The United States and China disagree on many things, but after U.S. President Joe Biden and Chinese President Xi Jinping’s first (virtual) face-to-face meeting since Biden’s inauguration, there are signs that the two economic giants may slowly be moving down a more cooperative path.
“The most important aspect is that we’re talking again,” said Ambassador Susan Schwab, strategic adviser for law firm Mayer Brown’s international trade practice and former U.S. trade representative, at the Fortune CEO Initiative in Washington, D.C. on Tuesday. “It’s sad to say that we weren’t talking much, and not talking at multiple levels.”
Amy Celico, who co-leads Albright Stonebridge Group’s China practice, stopped short of optimism about the summit. She instead described the meeting as a step forward, one that “put a floor underneath this really significant continued deterioration of the relationship, which was getting scary because it was focused not on the trade and economic issues that many of us focus on all the time, but on issues over Taiwan.”
U.S. Secretary of State Antony J. Blinken has described managing U.S.-China relations as “the biggest geopolitical test of the 21st century.” Earlier Tuesday at the CEO Initiative, Sen. Mark Warner (D-Va.) called China a greater challenge for the U.S. than the Cold War.
The relationship between the U.S. and China grew more tense during the Trump administration. Before Biden took office, former president Donald Trump imposed sharp tariffs on Chinese imports, a move positioned as retaliation for unfair trading practices.
“We seem to be back at that period of time when the primary lens with which we view one another is through mistrust and concern over how that country is going to impact my own future,” Celico said. “That just wasn’t true for decades.”

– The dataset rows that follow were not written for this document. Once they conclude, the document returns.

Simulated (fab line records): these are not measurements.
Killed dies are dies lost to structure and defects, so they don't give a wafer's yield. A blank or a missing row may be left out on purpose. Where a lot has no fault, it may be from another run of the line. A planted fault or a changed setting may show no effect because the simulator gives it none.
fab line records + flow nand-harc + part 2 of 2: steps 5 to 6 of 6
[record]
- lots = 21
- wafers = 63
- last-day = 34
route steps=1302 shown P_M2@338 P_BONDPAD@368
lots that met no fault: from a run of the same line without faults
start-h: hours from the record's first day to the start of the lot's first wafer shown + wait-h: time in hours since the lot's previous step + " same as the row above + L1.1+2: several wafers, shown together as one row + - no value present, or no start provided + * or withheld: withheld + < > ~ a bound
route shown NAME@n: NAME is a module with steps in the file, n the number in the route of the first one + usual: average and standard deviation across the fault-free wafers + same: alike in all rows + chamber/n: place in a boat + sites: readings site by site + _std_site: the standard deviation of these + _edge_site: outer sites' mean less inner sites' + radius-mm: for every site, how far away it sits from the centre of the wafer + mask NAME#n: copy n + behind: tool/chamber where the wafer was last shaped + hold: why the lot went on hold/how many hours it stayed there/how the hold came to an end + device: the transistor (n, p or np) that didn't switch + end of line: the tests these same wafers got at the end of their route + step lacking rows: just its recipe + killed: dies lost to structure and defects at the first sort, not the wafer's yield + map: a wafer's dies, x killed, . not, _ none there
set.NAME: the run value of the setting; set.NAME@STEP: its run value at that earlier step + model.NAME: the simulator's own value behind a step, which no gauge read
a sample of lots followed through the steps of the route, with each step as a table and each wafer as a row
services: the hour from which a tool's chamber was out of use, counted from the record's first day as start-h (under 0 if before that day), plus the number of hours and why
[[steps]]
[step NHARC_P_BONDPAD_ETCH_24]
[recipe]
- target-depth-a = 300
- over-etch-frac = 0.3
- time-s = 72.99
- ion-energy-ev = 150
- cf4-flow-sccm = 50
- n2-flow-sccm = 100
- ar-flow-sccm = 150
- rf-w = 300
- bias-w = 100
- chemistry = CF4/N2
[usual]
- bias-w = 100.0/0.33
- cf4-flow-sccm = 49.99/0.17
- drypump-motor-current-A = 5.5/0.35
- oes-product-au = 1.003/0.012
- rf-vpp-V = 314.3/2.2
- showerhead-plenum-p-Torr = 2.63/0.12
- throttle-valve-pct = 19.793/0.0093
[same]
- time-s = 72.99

During Monday’s meeting, Biden raised concerns about human rights practices in Xinjiang, Tibet, and Hong Kong and reiterated U.S. opposition to changing the status quo as it relates to Taiwan, according to the White House.
“President Biden welcomed the opportunity to speak candidly and straightforwardly to President Xi about our intentions and priorities across a range of issues,” the White House said in a readout after the meeting.
The U.S.-China Business Council had been hoping for a path forward to emerge on controversial tariffs driving up import prices, but clarity has yet to emerge there.
“Understanding the other’s position is a good starting point, but the problems all remain,” the Council’s President Craig Allen said. “The path forward remains very unclear.”